A witness to the radical revolutions in jazz and pop unfolding in the late 1950s and 1960s, Margo Guryan worked hard to earn her place in the songwriting pantheon. She studied music at Boston University, where jazz club owner/lecturer George Wein took her under his wing. At his urging after a musician failed to show for a set, Guryan took the stage of Wein’s Storyville jazz club in Boston to sheepishly perform her early tunes, which earned praise from none other than that evening’s headliner, Miles Davis. Margo then went on to be one of only two women invited to study at the fabled Lenox School of Jazz in 1959. Here, she collaborated with Ornette Coleman and Don Cherry and studied with the Modern Jazz Quartet’s John Lewis and drummer Max Roach. Margo would primarily write for jazz musicians until 1966. That was when she heard the Beach Boys’ Pet Sounds and the classic “God Only Knows”, a catalyst that exploded her interest in pop music.

Bebop pioneer Dizzy Gillespie, bossa nova icon Astrud Gilberto, the South African singer/activist Miriam Makeba, and folk hero Harry Belafonte recorded her early jazz songs. She was even chosen to pen lyrics to Ornette Coleman’s classic, “Lonely Woman”. Jazz singers Anita O’Day and Carmen McRae released takes of her material, as did pop singer Claudine Longet and folk-rock icon Mama Cass Elliot. Spanky and Our Gang’s Top 40 recording of “Sunday Morning”, the lead-off track on Take a Picture, was followed by recordings by torch singer Julie London and country royalty Glen Campbell and Bobbie Gentry. In 1967, Billboard called Margo “one of the most sought-after writing talents in the music business”.

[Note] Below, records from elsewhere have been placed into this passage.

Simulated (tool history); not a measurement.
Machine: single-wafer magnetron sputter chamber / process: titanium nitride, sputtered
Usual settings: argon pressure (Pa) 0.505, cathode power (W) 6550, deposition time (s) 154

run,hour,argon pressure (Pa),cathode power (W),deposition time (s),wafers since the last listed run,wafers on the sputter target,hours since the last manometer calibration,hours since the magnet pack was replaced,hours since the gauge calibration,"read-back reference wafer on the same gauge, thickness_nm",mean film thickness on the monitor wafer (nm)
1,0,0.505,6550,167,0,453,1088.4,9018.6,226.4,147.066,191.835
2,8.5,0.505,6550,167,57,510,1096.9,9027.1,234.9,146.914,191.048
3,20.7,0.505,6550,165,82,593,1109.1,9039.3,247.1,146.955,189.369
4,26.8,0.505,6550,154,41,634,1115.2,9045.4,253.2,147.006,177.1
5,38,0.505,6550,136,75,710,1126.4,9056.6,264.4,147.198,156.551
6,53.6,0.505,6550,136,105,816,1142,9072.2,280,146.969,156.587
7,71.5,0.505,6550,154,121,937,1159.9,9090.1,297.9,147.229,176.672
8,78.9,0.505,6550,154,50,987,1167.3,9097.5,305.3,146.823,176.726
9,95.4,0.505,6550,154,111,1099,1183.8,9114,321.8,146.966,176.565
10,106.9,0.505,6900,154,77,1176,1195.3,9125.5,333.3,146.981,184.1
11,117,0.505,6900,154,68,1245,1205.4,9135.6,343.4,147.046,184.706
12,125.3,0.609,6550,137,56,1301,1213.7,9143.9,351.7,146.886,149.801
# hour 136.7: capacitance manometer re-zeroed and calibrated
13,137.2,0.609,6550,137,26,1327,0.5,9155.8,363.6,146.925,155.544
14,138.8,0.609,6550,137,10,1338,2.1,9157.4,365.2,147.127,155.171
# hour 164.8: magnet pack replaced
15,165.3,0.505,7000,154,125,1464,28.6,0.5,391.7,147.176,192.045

Her baroque pop answer to Pet Sounds, 1968’s Take a Picture, was largely ignored due to Guryan’s decision not to play live or tour to promote it. Within a year, it was in the bargain bin at Tower Records (for the price of 39 cents, according to Jenn Penn’s wonderful liner notes). In the late 1990s, Guryan started receiving unexpected royalties. These came from the healthy sales of pirated versions of Take a Picture from Japan, where critics labeled her “The Queen of Soft Pop”. The album was ultimately re-released in the US in 2000 by Linus Dotson’s boutique Franklin Castle label, where it found a cult audience among critics and esteemed indie musicians, ones who were beginning to embrace the soft but sophisticated baroque and sunshine pop of artists like the Association, Millennium and the Free Design.

The re-release of Take a Picture was followed shortly by Demos, an incredible compilation of unearthed alternate takes and new-to-the-public songs that Margo Guryan supervised herself. Even though she was no longer pursuing a recording career, Guryan’s life in the intervening years remained filled with music. She became a piano teacher, kept writing songs, and established friendships with a new generation of artists who loved her. There is also a limited-edition version of Words and Music that comes with a 10” vinyl of  Margo’s Chopsticks Variations, a series of exercises she created for her piano students. This will be the first-ever vinyl pressing of that release.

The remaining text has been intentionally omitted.